You guys probably know by now that I love seeing what topics people are looking up online. A major part of my interest lies in the fact that people only look up things which are real. Clearly, no one is perpetuating rumors, hoaxes or anything along those lines on the Internet. So we can be certain that everything found in Cyberspace is legit.
(This World Wide Web is nothing, if not a place for human responsibility in the face of faceless anonymity... right?)
Recently, I've noticed that China is seeing UFO's, the Taliban is using monkey soldiers and California may need a new state rock. (So everything is pretty much par for the course.)
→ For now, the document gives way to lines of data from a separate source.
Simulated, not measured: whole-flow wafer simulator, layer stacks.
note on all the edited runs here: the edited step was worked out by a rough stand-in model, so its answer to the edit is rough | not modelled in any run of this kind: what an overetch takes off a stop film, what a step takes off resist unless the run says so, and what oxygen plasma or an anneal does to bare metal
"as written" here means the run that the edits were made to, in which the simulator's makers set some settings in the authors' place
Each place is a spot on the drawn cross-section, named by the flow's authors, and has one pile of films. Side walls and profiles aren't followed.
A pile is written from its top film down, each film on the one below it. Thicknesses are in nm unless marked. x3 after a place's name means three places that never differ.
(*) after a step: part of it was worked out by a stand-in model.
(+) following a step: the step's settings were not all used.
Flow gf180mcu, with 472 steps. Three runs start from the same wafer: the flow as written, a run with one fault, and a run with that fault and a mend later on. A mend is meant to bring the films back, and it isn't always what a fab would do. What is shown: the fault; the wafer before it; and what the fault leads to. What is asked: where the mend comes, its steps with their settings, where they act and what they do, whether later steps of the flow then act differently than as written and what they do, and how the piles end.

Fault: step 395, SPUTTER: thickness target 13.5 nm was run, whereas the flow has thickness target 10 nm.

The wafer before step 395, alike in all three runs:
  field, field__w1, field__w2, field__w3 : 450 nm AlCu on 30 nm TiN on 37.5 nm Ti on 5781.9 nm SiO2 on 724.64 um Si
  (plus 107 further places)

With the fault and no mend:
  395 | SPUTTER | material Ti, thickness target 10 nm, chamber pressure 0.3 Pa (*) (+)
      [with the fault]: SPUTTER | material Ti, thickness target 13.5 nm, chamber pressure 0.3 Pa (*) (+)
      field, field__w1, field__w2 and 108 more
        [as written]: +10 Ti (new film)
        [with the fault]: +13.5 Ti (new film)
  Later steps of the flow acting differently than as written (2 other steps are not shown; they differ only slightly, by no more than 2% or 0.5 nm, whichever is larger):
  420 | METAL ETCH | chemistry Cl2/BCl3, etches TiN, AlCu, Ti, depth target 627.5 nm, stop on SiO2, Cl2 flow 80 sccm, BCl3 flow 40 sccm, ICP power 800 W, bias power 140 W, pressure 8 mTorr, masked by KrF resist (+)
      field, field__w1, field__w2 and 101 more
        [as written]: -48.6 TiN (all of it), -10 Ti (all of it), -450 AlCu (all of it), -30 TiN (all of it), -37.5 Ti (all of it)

First things first... Monkeys.
As a guy, monkeys are a subject of great fascination to me. Probably because my gender is closer to the simple-minded simians than the fairer sex happens to be. The humor element of monkeys goes without saying. (Naturally, that means I'm going to say it.) Birthday cards, Clint Eastwood films and America's Funniest Home Videos are always funnier when monkeys are involved. It's a scientific fact. (Pretty sure Einstein proved that in his famous E=MC-squared equation, where E is "Even funnier," M is "Monkeys" and C-squared is "Concepts.")
If something is scientific, you just can't dispute it.
But now those dastardly evil-doers in the Taliban are training our beloved monkeys to shoot coalition forces in a foolproof plan to win The War on Terror (or, as they call it, "The War Against Civility").
Wait a second. This is their plan? Monkeys? Does the Taliban not realize that, even in a down economy, we are a nation of great resources? And, do they further not realize that bananas only cost $0.44/pound? I'm pretty sure we can buy a whole lot of bananas, during healthy economic times or lean.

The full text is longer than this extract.